Class 6 - Socrates Responds to Theaetetus's Second Definition
Welcome back!
To get started, I want to explore your responses to the reading (this is section 187b–201c of the text). In breakout groups, discuss the following questions.
We’ll feed back to the main group at the end.
- What most interested you about the reading? Choose one sentence that particularly struck you.
- What did you find difficult or challenging about the reading?
- What are the major questions that Socrates and Theaetetus are exploring?
- What proposal does Theaetetus make about the nature of knowledge?
- How does Socrates respond to this proposal?
Knowledge is True Belief?
The main proposal that Theaetetus makes in this section is that knowledge is true belief (or true judgment).
Let’s look in more detail at Theatetus’s proposal, and at Socrates’s objections to this proposal.
What is a false belief?
The question in the text is how we can establish that knowledge is true belief. Socrates goes about exploring this by asking what it means to have a false belief.
This is much more complicated than you would think! Theaetetus gives five accounts of false belief. We’ll explore three accounts today, and two in the next session.
Writing Exercise: False Beliefs!
Let’s try an exercise! Write for 8 minutes about things you once believed that you now know are not true.
Now, in groups, talk about the following questions:
- What were the consequences of holding these false beliefs?
- How did you come to realise these beliefs were false?
The Big Question
This leads us to this following big question that we’ll be talking about today — one we’ve already raised: What is false belief?
Let’s look at the first three accounts of false belief that Theaetetus and Socrates explore, as they attempt to answer this question.
Account 1: False belief is misidentification
False belief is believing something is something else. It is misidentifying X as Y.
There are two possibilities here.
- We genuinely know both X and Y, but somehow misidentify them.
- We don’t know either X or Y.
Problems with Possibility 1:
If possibility 1 is true (we know both X and Y) we can’t misidentify them. Why? Because, as Sophie-Grace Chappell writes:
I cannot mistake X for Y unless I am able to formulate thoughts about X and Y. But I will not be able to formulate thoughts about X and Y unless I am acquainted with X and Y. Being acquainted with X and Y means knowing X and Y; and anyone who knows X and Y will not mistake them for each other.
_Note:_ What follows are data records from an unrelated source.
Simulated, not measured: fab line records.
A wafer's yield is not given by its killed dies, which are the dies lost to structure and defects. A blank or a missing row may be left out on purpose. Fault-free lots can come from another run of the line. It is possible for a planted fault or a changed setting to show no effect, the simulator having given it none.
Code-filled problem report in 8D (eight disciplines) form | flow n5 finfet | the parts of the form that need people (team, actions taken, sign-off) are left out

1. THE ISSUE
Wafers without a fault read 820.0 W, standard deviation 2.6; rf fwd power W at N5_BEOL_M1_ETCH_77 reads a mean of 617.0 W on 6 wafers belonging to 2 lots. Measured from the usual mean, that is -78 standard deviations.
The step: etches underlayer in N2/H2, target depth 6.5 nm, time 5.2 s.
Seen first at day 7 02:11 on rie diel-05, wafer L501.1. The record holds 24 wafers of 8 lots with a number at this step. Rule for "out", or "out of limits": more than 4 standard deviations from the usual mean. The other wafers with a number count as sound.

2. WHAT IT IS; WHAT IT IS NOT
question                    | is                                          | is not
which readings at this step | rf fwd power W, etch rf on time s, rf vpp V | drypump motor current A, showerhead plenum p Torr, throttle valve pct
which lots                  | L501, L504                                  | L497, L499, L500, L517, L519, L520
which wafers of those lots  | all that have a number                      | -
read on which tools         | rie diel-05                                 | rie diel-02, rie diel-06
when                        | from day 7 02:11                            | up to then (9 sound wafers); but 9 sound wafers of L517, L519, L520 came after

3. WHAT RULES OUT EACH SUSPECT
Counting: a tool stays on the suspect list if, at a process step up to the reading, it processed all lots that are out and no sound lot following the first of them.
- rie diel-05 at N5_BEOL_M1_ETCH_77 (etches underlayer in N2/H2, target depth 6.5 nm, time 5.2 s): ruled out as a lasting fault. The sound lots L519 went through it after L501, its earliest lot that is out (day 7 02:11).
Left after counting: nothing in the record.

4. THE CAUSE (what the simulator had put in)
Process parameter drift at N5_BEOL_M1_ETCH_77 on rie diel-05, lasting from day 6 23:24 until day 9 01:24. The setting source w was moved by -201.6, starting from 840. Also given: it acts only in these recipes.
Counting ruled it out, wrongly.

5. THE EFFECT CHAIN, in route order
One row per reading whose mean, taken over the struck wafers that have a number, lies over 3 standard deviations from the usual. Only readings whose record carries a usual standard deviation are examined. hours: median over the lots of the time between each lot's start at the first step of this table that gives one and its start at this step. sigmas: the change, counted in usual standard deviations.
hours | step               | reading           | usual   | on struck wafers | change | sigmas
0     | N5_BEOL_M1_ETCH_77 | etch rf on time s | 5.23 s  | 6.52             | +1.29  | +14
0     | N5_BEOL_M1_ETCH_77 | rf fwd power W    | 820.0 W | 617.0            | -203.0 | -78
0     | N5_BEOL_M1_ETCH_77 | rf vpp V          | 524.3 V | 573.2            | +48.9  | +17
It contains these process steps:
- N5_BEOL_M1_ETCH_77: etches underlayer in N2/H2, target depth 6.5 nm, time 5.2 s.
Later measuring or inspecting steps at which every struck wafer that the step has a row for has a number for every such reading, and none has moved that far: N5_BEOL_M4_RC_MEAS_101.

Problems with Possibility 2:
If possibility 2 is true, we can’t form beliefs about X and Y in the first place, so we can’t misidentify them.
So let’s move on to another account.
Account 2: False belief is believing what is not the case
Problems with Account 2:
Can you believe what is not the case? If you believe something about X, but X is nonexistent, in what sense is this even a belief?
Sophie-Grace Chappell writes:
Socrates observes that if “what is not” is understood as it often was by Greek thinkers, as meaning “nothing,” then this proposal leads us straight into the sophistical absurdity that false beliefs are the same thing as beliefs about nothing (i.e., contentless beliefs). But there can be no beliefs about nothing; and there are false beliefs; so false belief isn’t the same thing as believing what is not.
Account 3: False belief is crossed wires between two true beliefs.
Crossed wires?
We believe something true about X and something true about Y. But we get our wires crossed and assign our beliefs about X to Y, or vice versa.
In the text, this is where Socrates talks about this:
We claim belief is false as a sort of ‘other-believing’, namely when someone claims that one of the things that are is another of the things that are because he’s swapped them over in his mind. This way what his belief is about is still something that is, only one such thing in place of another, and because he fails to hit on what he was aiming at he’ll justly be said to be believing what is false. (189b10 - c4)
Problems with account 3
But this runs up against the same problem as before: that truly knowing something rules out the possibility of being mistaken about it.
So what does it mean to be truly know something? We’ve still, apparently, made no progress on this question.
Discussion
- Which of these three accounts of false belief seems most convincing?
- Which of these three accounts of false belief seems least convincing?
- How convincing are the counter-arguments here?
Next time…
Next time, we’ll look at two more puzzles when it comes to false belief. These may be a little easier to grasp.
Homework
For your homework, I want you to read the entirety of Reading 03. Come prepared to discuss this next time. I’ll open up a new discussion thread on the discussion board.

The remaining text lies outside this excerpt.